20 March 2018

Kenya: How Firm Linked to Kenyatta Campaign Influenced Kenyan Elections

An undercover investigation has blown the lid off the workings of Cambridge Analytica, the British data company that was suspected and now boasts of influencing Kenya's 2017 presidential election.

In a three-part series titled 'Data, Democracy and Dirty Tricks', Britain's Channel 4 exposes how the right-leaning digital marketing firm targets voters with propaganda to influence their voting decisions.

In the investigation, the company's bosses, including chief executive Alexander Nix, are secretly filmed saying they discreetly campaign in elections across the world through a web of shadowy front companies or by using sub-contractors.

The executives boast that Cambridge Analytica and its parent company, Strategic Communications Laboratories (SCL), have worked in more than 200 elections across the world, including Nigeria, Kenya, the Czech Republic, India and Argentina.


Cambridge Analytica executives say they could entrap politicians in compromising situations with bribes and Ukrainian sex workers.

In one exchange with the undercover journalists Nix says they "send some girls around to the candidate's house" to dig up information on political opponents of their clients.

The company also offers to bribe politicians on camera and use such recordings against them.

"We'll offer a large amount of money to the candidate, to finance his campaign in exchange for land for instance, we'll have the whole thing recorded, we'll blank out the face of our guy and we post it on the Internet," Nix is quoted by Channel 4 as saying.

Such damaging information is discreetly pushed into the internet and social, according to Mark Turnbull, the managing director of Cambridge Analytica's Political Global.


He tells Channel 4: "we just put information into the bloodstream of the internet, and then, and then watch it grow, give it a little push every now and again... like a remote control. It has to happen without anyone thinking, 'that's propaganda', because the moment you think 'that's propaganda', the next question is, 'who's put that out?'".

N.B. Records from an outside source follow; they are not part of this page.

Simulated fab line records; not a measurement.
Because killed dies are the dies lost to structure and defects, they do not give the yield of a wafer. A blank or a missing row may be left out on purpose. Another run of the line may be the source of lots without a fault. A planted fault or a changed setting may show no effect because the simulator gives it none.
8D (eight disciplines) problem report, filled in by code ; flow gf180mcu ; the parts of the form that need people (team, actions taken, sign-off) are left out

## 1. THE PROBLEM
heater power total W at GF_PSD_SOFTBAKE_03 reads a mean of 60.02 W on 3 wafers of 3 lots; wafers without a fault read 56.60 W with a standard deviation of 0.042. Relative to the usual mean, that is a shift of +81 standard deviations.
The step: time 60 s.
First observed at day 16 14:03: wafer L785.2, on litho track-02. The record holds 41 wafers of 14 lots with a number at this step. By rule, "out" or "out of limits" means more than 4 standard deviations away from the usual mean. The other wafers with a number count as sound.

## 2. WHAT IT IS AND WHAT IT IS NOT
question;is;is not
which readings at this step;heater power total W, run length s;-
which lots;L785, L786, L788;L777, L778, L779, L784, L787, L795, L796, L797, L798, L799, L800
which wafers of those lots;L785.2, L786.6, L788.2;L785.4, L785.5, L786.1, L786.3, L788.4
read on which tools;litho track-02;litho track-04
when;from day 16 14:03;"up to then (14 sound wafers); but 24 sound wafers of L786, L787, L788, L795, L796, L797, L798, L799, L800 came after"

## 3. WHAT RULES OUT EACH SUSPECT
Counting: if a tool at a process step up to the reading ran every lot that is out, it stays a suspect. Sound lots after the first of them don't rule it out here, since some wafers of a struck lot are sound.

And since most politicians fear being seen working with foreign companies in their campaigns, Cambridge Analystica says it uses people you could least suspect.

Nix says, "... we set up, if we are working then we can set up fake IDs and websites, we can be students doing research projects attached to a university, we can be tourists, there's so many options we can look at. I have lots of experience in this."